This is an internal shocks model for relativistic jets. Please see the following paper for more details: https://arxiv.org/abs/0909.1309
The precompile version should work.
If not, and if on Linux, run build.linux script: > build.linux build The above will default to release type build i.e. optimized Or you can change build type > build.linux build debug/release you can also use build.linux to clean up: > build.linux clean
Otherwise or other systems cd to "BUILD" folder and type:
> cmake -DCMAKE_BUILD_TYPE=release ..
CMAKE will produce the necessary build file. On linux this will be a Makefile (requires c/c++ compilers and stdc++ to be installed on your machine):
> make
This should create an "ishocks" executable in the folder one up from BUILD. To run please go to the folder above BUILD and type:
> ./ishocks
That should create four files "resultsFile.dat", "lightcurve.dat" (you can change their name in parameters.par), "avgSpecInd.dat" and "paraFile.dat" (you can ignore this one, I used this for param search runs).
Column 1 in "lightcurve.dat" is time in seconds.
Column 2 is the radio(or nu_1) flux in Jy
Column 3 is the IR (nu_2) flux in Jy
Column 4 is the spectral index. In this case it is the ratio of nu_2/nu_1 (higher over lower).
"resultsFile.dat" can be used to plot indvidual shells along the jet.
Column 1 in "resultsFile.dat" is the position along the jet.
Column 2 is the radio(or nu_1) flux in Jy.
Column 3 is the IR (or nu_2) flux in Jy.
Column 4 is the individual shell length
"avgSpecInd.dat"
Column 1 is the average nu_1 flux in Jy.
Column 2 is the average nu_2 flux in Jy.
Column 3 is the average spec index.
Please delete or move the above files before another run otherwise the new data will be appended to the previous files.
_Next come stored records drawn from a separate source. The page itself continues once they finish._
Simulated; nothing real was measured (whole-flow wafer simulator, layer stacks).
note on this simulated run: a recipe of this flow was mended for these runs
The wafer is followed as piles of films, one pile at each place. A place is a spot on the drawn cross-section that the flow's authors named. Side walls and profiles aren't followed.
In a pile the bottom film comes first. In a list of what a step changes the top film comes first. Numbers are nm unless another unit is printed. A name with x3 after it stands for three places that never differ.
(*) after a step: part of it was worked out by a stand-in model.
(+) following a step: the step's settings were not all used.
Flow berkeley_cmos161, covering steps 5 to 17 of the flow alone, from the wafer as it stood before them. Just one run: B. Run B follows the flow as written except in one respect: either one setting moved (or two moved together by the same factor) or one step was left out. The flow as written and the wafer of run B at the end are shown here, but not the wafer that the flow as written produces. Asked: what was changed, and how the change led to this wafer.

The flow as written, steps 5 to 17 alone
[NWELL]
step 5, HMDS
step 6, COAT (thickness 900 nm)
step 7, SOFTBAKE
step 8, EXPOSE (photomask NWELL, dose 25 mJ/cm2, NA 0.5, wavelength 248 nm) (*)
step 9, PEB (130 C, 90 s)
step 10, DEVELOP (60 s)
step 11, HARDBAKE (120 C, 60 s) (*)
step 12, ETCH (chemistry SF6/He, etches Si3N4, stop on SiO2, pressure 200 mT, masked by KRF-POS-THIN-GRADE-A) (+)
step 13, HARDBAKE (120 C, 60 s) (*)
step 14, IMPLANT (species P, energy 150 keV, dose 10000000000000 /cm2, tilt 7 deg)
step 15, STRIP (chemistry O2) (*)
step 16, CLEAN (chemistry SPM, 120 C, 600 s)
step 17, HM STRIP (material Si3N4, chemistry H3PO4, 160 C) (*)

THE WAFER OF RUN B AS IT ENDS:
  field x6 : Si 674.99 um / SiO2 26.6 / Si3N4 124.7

Once it is compiled, you only need to change the "parameters.par" and no need to recompile. If you do not delete or mv the older resultsFile and lightcurve files then the new simulation results will be appended to them.
The standard deviation is hard wired in and is set to be very low i.e. almost a delta function.
The "doc_parameters.txt" file contains the description of all the parameters.
Case 1: Random Distribution of shells: In order to have the injected shell parameters (bulk Lorentz factor, Mass, shell width (along the jet) etc.), randomly sampled from given distributions please make sure the following are done in the parameters file:
use_shell_file = 0
use_data_file = 0
Please refer to "doc_parameters.txt" for more details on the
other parameters.
Case 2: Shell distribution from a file: Can read the shell parameters file. To switch this on have the following:
use_shell_file = 1
use_data_file = 0
The shell file name can be changed:
shell_file = <filename>
The shell file needs to contain the following information in
separate columns:
column1: <Shell injection time>
column2: <shell rest mass>
column3: <bulk Lorentz factor>
column4: <shell width>
Note: Please make sure there is NO new line at the end of this file.
Note: Please make sure there is !!NO NEW LINE!! at the end of this file.
Case 3: Sampling the shells at more than "events"*: If you wish to sample radiation from the emitting shells at times other than just injection or shell merger then switch the following on:
increase_time_resolution = 1
This still does not mean the time step is completely discrete
as the shells will still be sampled at injection and
collisions as well. The increased time step resolution can be
set by:
step_resolution = <time in seconds e.g 1.>
The total run time of the simulation is set:
total_run_duration = <in seconds>
The following sets the time of the final shell injection:
shell_inj_duration = <in seconds>**
Case 4: Single/Few blob(s) with expansion into vacuum***: If you wish only to change the energy densities of the shells and no work is being carried out then:
in_vacuum_expansion = 1
We are going to assume the shells in this case are injected
with certain amount of internal energy****
inj_int_energy = 1
The fraction of rest mass energy released to internal energy:
rel_mass_frac = <0 to 1, percent of
relativistic mass>
It is worth noting that under this regime you wish to give
shells certain amount of thermal energy then the shells
injected !!MUST!! have different bulk lorentz factors. This is due
to the merged shell BLF calculations, which break down if the
two colliding shells have the same BLF. In the case the
collision is happening due to longitudinal expansion of the shell.
*an event is either injection of a new shell or collision/merger of two shells already in the jet. In order to increase efficiency the shells can sampled for radiation at only these events. This means the time steps are not uniform.
**Please note this is important only important when in Case
-
Otherwise the shellFile determines the time of the final shell injection. Also note that number of shells (N)injected when in Case 1 is determined by this and "avg_ejection_gap".
N ~ shell_inj_duration / avg_ejection_gap
***This assumption means that no work is being done against any external gas with the expansion of conical frustums. Under the normal circumstances there is an implicit assumption about external (the jet) gas pressure leading to a conical shape. Vacuum assumes free expansion.
****Under normal circumstances it is assumed the shells are injected with all their energy in the form of bulk kinetic energy and the internal energy is only generated when two shells collide. The internal energy is necessary if shells are going to emit radiation. This can be done in other cases as well, simply means the shells will be emitting from the moment they are injected.
If a large gap between ejections and high longitudinal expansion rate then increased sampling maybe necessary to avoid miscalculation of shell wall positions. Smaller increments leads to higher accuracy for calculating shell positions. This happens when shells injected with internal energy and then try to expand in the negative x-direction or pile up at the source.